Tillman almost was the anti-American hero in that way, although he represents some of the best stuff of America.
He made the ultimate sacrifice for his country.
All war-time death is tragic, his no more tragic than all those who have been felled in Afghanistan and Iraq.
Yet his death reveals the depth of the person.
Tillman did not walk away from a desk job or a factory job. He walked away from the fame and money of the NFL to embrace a higher purpose in his life.
Who does that? Who is that selfless?
We now know.
All across America’s NFL cities today, teams are securing fresh talent in the draft. Young men with wide smiles will address what they are about and who they are and how they plan to work hard and sacrifice their bodies for the greater glory of the football team.
This is the annual drill in late April, when all the banal words of the draft are dusted off and dispensed anew. Football is said to be a kind of make-believe war, and its vocabulary of bombs and blitzes lends itself to the notion.
But football, however brutal a game, is not war, as Tillman’s death reminds us.

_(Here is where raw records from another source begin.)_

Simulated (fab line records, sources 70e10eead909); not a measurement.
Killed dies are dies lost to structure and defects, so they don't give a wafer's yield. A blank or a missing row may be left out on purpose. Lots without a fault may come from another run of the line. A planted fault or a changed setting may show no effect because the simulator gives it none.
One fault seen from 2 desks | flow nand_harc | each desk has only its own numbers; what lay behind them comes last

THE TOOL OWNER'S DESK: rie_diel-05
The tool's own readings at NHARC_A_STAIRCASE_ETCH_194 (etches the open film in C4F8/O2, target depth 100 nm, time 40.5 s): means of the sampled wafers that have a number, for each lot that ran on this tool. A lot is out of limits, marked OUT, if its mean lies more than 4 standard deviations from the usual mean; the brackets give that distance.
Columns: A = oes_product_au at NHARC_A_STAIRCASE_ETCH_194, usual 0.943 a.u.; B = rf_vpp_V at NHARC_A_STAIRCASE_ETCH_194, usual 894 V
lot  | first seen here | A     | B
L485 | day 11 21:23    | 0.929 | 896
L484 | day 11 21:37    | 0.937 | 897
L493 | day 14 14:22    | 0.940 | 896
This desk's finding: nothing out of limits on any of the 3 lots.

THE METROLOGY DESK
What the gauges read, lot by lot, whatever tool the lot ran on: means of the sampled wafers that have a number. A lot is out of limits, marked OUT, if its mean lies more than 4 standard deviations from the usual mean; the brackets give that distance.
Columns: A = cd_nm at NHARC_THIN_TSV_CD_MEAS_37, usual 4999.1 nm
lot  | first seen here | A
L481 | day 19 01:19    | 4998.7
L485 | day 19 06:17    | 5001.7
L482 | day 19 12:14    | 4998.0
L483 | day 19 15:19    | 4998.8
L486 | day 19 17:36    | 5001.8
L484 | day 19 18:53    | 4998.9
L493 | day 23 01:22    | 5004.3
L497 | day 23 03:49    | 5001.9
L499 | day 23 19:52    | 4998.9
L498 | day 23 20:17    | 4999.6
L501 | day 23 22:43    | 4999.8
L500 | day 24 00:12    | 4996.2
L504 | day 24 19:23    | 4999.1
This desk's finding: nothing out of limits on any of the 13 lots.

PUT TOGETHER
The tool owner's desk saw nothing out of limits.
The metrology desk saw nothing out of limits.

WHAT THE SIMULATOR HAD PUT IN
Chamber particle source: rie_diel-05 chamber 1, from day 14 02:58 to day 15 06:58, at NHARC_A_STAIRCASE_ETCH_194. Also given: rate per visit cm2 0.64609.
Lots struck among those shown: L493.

He was a football player at one time. He also was something more noble than that. He pursued a game but was not cast under its intoxicating spell. He knew there was more to life than the outcome of a football game, as his decision to leave the game reflected.
Tillman embodied many of the ideals we cherish but so few of us meet. He was about duty and honor, about integrity and character, about so many of the things that seem almost quaint in America today.
He was not on a football field, strutting around, pretending to be a bad man.
He was in Afghanistan, a long way from the playing fields of America, a genuine hero who was cut down at 27.